Thursday, April 7, 2011

Riding high(er) in Winnebago, Prosser Now Leads in Wisconsin

This may take a while folks, so sit back and enjoy the spectacle of it all as we all as we seek to figure out what it all means.

Updated election returns from Winnebago County late yesterday now gives a 44-vote lead in the race for Wisconsin state supreme court to incumbent Justice David Prosser, the conservative candidate who was a shoe-in for re-election until Gov. Scott Walker picked a fight with state employees, their families, friends and supporters.

Now Prosser and other Republicans have become surrogates for Walker in the eyes on an angry electorate. GOP state senators had been the primary targets for recall elections, but the race for state supreme court, which may eventually have to rule on the legality of how collective bargaining was stripped from workers, made for an early test proxy vote.
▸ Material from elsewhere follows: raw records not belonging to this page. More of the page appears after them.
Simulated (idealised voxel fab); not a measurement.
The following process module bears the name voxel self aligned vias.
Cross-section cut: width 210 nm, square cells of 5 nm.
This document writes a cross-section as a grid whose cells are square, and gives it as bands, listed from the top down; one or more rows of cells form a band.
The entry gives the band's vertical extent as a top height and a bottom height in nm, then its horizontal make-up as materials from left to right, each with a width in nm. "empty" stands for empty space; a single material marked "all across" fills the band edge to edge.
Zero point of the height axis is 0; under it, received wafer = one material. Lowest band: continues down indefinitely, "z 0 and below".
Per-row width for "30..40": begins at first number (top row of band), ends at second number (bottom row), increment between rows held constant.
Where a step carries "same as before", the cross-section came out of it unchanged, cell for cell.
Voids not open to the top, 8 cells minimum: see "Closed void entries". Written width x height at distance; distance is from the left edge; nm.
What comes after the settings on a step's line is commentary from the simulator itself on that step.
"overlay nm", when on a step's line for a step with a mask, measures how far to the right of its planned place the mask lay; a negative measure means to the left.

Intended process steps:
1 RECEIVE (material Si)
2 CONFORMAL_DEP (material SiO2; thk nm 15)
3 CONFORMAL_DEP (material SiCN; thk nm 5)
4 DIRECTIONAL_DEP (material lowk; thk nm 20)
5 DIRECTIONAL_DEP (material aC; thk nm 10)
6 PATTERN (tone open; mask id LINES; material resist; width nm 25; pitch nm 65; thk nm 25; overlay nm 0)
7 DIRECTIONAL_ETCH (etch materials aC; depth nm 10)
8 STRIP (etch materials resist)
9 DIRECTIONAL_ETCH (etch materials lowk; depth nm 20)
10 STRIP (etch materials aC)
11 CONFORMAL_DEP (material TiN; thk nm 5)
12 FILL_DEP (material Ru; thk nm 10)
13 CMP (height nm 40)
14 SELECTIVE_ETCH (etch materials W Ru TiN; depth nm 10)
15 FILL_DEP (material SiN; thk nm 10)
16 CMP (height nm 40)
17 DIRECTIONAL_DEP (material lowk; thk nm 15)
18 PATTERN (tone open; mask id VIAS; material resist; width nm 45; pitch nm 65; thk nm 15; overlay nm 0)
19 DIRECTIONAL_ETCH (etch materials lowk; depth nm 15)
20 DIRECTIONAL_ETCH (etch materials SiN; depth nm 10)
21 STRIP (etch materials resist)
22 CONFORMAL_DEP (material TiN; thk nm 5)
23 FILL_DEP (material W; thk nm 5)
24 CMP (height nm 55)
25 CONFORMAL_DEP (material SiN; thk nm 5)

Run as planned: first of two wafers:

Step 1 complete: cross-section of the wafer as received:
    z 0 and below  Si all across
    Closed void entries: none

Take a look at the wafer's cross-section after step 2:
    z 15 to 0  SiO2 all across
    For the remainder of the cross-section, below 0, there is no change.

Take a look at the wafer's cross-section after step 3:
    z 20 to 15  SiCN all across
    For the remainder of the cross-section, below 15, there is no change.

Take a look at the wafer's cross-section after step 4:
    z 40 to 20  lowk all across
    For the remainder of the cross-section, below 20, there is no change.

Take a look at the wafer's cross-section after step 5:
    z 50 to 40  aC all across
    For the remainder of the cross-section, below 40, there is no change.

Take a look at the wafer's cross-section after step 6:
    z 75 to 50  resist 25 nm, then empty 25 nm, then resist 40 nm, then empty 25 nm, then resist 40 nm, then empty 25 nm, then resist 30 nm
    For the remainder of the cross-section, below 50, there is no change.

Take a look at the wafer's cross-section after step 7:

Conservatives surely understood the significance of the race, greatly outspending the backers of Prosser's liberal challenger, assistant attorney general JoAnne Kloppenburg. "One liberal group seeking to elect challenger JoAnne Kloppenburg spent an estimated $1,365,340. Four conservative groups seeking to re-elect Justice Prosser spent a combined $2,216,120," The Brennan Center for Justice at New York University reported this week.

The drama surrounding the race shifted today amid reports that "updated election returns posted on a Wisconsin county's website would flip the winner of the Wisconsin state supreme court race," the Associated Press reported.

"The Associated Press verified unofficial Winnebago County election returns on Wednesday morning, but the county updated its numbers at 2:27 that afternoon to show incumbent Justice David Prosser with 710 more votes and assistant attorney general JoAnne Kloppenburg with 466 more," the AP explained.

"The county is now canvassing results to make them official as is every one of the state's 72 counties. But if the numbers hold up, Prosser would be ahead of Kloppenburg by 40 votes. Almost 1.5 million votes were cast in the race that is almost certain to be decided in a recount that could take weeks," AP said.

As the vote swings back and forth, each side naturally chirps that the other side is cheating without substantial proof at this point. Have no doubt that rainmakers on both sides will surely spend money to try to find examples of voter fraud, but for now the count continues.

John McCormack on The Blog at the conservative Weekly Standard points to the back and forth swings in the vote count in Minnesota's Senate race between Norm Coleman and Al Franken as a model.

"The point is that before liberals allege voter fraud this time, they should check the plausibility of the numbers by comparing the results now to the results in those precincts from previous elections. And that goes for conservatives too, should the lead swing back to Kloppenburg during the canvas," McCormack writes.